Getting Started with YOLO Object and Animal Recognition on the Raspberry Pi

Hey @Piers298469, welcome to the forum!

The newest version of the Ultralytics package seems to of broken the installation on some devices. You might wanna give this line a go instead

pip install ultralytics==8.3.100

It installs one of the newer version before the break.

Let us know how you go!

1 Like

Hi Jaryd,

I got it to install with the --no-cache-dir and --prefer-binary options, so

pip install ultralytics[export] —prefer-binary —no-cache-dir

Works very well using ncnn model Yolo11n (not Yolov11n).

Thanks for your speedy and helpful input!

Cheers,

Piers

2 Likes

Hey @Piers298469,

Fantastic timing, I just booted up the Pi to investigate a good fix for this as well as starting a new guide. Cheers for the fix, it’s great to see you got it going and I’ll give it a spin, appreciateit.
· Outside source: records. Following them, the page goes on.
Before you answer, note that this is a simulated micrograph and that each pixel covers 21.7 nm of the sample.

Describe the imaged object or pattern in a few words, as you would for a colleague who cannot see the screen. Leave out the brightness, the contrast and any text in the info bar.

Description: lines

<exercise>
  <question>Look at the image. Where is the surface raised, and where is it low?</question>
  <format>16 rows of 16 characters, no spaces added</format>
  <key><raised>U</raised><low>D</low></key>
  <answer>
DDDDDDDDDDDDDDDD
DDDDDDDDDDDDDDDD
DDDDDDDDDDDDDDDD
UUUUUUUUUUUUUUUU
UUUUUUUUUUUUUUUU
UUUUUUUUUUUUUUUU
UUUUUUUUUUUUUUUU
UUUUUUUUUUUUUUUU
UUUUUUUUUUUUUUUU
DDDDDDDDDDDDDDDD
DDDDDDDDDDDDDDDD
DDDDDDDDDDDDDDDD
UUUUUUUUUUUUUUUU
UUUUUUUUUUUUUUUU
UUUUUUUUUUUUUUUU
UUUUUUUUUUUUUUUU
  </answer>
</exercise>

Currently investigating YOLOE and it’s one of the coolest things to come out of vision models in a while - a model that can detect objects based on a prompt, even if has never been trained to detect it. We touched on YoloWorld in this guide but YOLOE is a hugely improved version of it. I definitely recommend checking it out as you should be able to use it without any additional installations.

Cheers for the work!
Jaryd

2 Likes

I’m still trying object tracking using YOLO11n on my Pi5 with the V2 picamera in the hope that I can get around 20 to 30 FPS with an image size of around 224 to 320 converted to ncnn format. I’m finding that the FPS with a pretrained model or my own trained model fluctuate significantly between about 7 to 30 FPS in a fairly cyclical manner. It seems like there may be a bottleneck in the process.

Are you able suggest how I can get a more constant processing speed with the same resolution and target FPS?

1 Like

Hey @Richard83832,

It could help to monitor the temperature and clock speed while you’re testing. Try using vcgencmd measure_temp and vcgencmd measure_clock arm to check if the FPS drops line up with clock speed changes.

If you’re not already doing so, a heatsink and active cooling would be strongly recommended for this project.

It might also be worth timing each stage in your processing loop to pinpoint exactly where the slowdown is happening.

Thanks for those suggestions.

My Pi 5 temperature using vcgencmd measure_temp peaks at 58C. I do use the Pi 5 Active Cooler.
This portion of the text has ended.